I want to know what impact of raising CloseSpider. In documentation http://doc.scrapy.org/en/latest/topics/exceptions.html#closespider there is no information about it. As you know scrapy process a few requests at the same time. What if this exception will be raised before last request will be handled? Will it wait for handling of rest requests that was prduced before? Example:
def parse(self, response):
my_url = 'http://someurl.com/item/'
for i in range(1, 100):
my_url += str(i)
if i == 50:
raise CloseSpider('')
else:
yield Request(url=my_url, callback=self.my_handler)
def my_handler(self, response):
# handler
Thanks for your responses.
======================== Possible solution:
is_alive = True
def parse(self, response):
my_url = 'http://url.com/item/'
for i in range(1, 100):
if not is_alive:
break
my_url += str(i)
yield Request(url=my_url, callback=self.my_handler)

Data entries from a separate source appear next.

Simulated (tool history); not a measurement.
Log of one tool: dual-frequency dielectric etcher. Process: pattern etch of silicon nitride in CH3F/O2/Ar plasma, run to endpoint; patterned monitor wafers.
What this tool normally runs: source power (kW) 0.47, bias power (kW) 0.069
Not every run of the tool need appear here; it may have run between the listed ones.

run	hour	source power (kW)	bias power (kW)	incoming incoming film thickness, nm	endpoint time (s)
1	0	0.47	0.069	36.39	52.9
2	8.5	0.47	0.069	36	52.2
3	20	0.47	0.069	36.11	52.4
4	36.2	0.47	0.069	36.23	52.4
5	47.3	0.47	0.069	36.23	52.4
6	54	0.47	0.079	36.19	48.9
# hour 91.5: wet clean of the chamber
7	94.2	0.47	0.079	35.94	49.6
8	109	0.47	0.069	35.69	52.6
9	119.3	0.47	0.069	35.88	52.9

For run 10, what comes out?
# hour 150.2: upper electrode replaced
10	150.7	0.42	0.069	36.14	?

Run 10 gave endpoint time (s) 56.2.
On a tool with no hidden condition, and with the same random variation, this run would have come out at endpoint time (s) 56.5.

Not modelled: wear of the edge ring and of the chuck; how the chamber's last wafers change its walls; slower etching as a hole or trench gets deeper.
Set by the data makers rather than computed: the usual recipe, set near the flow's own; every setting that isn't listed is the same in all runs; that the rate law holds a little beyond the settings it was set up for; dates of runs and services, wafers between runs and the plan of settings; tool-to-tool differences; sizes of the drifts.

def my_handler(self, response):
if (response do not contains new item):
is_alive = False
According to the source code, if there is a CloseSpider
exception being raised, engine.close_spider()
method would be executed:
def handle_spider_error(self, _failure, request, response, spider):
exc = _failure.value
if isinstance(exc, CloseSpider):
self.crawler.engine.close_spider(spider, exc.reason or 'cancelled')
return
engine.close_spider()
itself would close the spider and clear all outstanding requests:
def close_spider(self, spider, reason='cancelled'):
"""Close (cancel) spider and clear all its outstanding requests"""
slot = self.slot
if slot.closing:
return slot.closing
logger.info("Closing spider (%(reason)s)",
{'reason': reason},
extra={'spider': spider})
dfd = slot.close()
# ...
It would also schedule close_spider()
calls for different components of Scrapy's architecture: downloader, scraper, scheduler etc.